A wooden boomerang with decorative flowers and a kangaroo. This is a curved stick thrown through the air and most famously associated with Indigenous Australian people (Aboriginal people). However, though some of the Australian boomerangs date back ten thousand years boomerangs much older have been found in Europe. It is believed that the boomerang originated from a flying stick used in hunting or as a weapon in war. Many Egyptian cave paintings feature hunters with boomerangs. Wooden and ivory boomerangs tipped with gold were found in the tomb of King Tutankhamun.
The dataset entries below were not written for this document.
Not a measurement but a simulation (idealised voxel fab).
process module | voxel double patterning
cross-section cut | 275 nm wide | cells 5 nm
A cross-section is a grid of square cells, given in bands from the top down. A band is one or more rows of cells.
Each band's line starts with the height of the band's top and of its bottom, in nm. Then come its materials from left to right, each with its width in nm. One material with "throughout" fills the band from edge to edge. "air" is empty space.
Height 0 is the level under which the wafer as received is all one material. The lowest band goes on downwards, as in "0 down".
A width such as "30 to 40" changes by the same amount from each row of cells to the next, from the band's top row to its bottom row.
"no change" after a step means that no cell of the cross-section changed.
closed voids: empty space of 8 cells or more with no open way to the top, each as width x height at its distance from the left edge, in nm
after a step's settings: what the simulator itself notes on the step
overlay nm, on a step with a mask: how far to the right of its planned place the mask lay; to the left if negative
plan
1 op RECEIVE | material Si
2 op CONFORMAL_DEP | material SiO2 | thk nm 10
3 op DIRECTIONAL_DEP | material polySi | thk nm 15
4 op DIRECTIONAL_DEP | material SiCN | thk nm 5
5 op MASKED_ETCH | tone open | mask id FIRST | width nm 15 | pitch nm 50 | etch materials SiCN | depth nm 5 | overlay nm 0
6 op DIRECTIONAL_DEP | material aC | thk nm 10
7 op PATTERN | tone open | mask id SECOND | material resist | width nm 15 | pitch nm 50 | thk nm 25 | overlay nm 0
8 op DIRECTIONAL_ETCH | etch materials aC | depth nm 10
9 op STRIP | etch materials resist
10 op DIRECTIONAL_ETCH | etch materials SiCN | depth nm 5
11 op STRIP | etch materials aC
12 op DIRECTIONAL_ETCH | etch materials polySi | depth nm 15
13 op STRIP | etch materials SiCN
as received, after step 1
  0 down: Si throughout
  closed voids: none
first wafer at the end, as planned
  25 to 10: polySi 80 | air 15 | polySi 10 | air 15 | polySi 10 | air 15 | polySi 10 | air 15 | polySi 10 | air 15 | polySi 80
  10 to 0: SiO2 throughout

In England we call this flying stick a boomerang but in Australia it is also called a Kylie or Kiley. Boomerangs are made from a branch or root of a tree that has a natural curve already to it. Originally, they would have been carved with animal teeth as well as burning and painting for decoration. Boomerang decoration may depict legends, land ownership, traditions or family designs. These boomerangs are still used today by the Indigenous Australian People in ceremonies and clapped together in musical accompaniment.
The boomerang is held at shoulder height, the thrower holds onto one end & twists while throwing the boomerang rapidly.
There are two types of boomerangs:
Returning boomerang – a curved shaped object that when thrown into the air will circle and return to land near to the thrower. Originally made in wood these days this type of boomerang is designed in lighter materials like carbon, foam and plastic. Being lighter they are ideal as children’s toys.
Non-returning – designed to travel in one direction mainly for hunting purposes. Are less curved as returning boomerangs and are also much heavier.